The other important factor to take into account is the size of your room.

Sound pressure level drops 3 db every time the distance is doubled so if your sitting position is 4 meters from the speakers then the speaker output pressure level will have dropped by 6 db. This means a larger room requires higher powered and greater efficiency speakers.

As a guide to various sound levels related to dbs here are a few examples:

  • Normal speach at one metre = 65 dbs
  • Vacuum cleaner at 3 metres = 70 dbs
  • Loud speech at one metres = 90 dbs
  • Heavy truck at 6 metres = 100 dbs
  • Night club music at 6 metres = 120 dbs
  • Live rock concert at 15 metres = 120 dbs

PLEASE NOTE: In an average living room of 25 sq meters with typical acoustics the minimum rating for the speaker should be a speaker with a maximum output of at least 108 db in order to have the home theatre effect work at all.

You must realize that many small satellite subwoofer systems available on the market are incapable of doing the job. (Email us if you would like to find out if a system you are considering can do the job)

What is speaker impedance and is there any thing I should be careful of?

Please note in the case of Aaron Loudspeakers speakers you will not have to worry about impedance compatibility with any reputable amplifier manufacturer.

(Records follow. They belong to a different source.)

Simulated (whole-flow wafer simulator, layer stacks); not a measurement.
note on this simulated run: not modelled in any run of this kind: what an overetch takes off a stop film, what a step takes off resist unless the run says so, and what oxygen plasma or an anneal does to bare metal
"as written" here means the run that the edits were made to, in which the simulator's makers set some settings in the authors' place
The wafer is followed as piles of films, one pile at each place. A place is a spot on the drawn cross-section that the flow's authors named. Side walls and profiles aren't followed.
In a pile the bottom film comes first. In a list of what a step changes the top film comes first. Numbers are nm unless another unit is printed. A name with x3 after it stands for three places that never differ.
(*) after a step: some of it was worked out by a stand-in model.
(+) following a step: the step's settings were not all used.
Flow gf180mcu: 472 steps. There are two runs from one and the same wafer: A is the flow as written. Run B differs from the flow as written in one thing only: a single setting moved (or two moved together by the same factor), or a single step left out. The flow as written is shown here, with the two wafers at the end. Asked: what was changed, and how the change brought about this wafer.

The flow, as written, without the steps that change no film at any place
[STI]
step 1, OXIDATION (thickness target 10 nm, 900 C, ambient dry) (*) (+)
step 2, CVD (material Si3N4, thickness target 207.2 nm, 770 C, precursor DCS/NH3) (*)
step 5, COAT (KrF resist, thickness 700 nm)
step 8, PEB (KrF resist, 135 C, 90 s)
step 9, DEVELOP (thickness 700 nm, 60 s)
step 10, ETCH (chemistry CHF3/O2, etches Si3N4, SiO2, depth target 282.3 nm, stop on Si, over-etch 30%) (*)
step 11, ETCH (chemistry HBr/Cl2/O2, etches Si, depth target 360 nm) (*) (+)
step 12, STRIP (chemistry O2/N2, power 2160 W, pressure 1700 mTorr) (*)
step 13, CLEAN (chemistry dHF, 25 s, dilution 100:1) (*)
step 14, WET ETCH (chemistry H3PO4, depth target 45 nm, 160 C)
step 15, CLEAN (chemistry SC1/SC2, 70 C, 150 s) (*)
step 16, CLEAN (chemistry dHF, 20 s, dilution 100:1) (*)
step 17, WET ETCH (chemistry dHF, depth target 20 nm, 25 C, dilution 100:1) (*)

According to IEC standards a speaker manufacturer should quote Nominal Impedance as no higher than 20% below the minimum measurement obtained when testing the speaker system. The problem is the speakers impedance is not the same at different frequencies so a manufacturer should quote the Nominal Impedance as being the lowest value measured. If this is done the customer can make sure that the amplifier is compatible with the speaker. The speaker impedance value should not be lower that the amplifiers minimum allowed impedance rating.

Very important please note: What we state in this section relates only to the AARON LOUDSPEAKER product, we are not responsible for any nominal specifications quoted by any other manufacturers that may be inaccurate.

It is important that you understand a little about your speakers impedance for two main reasons. One is to calculate how much undistorted power your amplifer will deliver. Secondly to check that the speaker's impedance is suitable of your amplifier or if it's safe to have two speakers on the output of each channel. The speaker input resistance is quoted as the "nominal impedance" this is what you base all your calculations on.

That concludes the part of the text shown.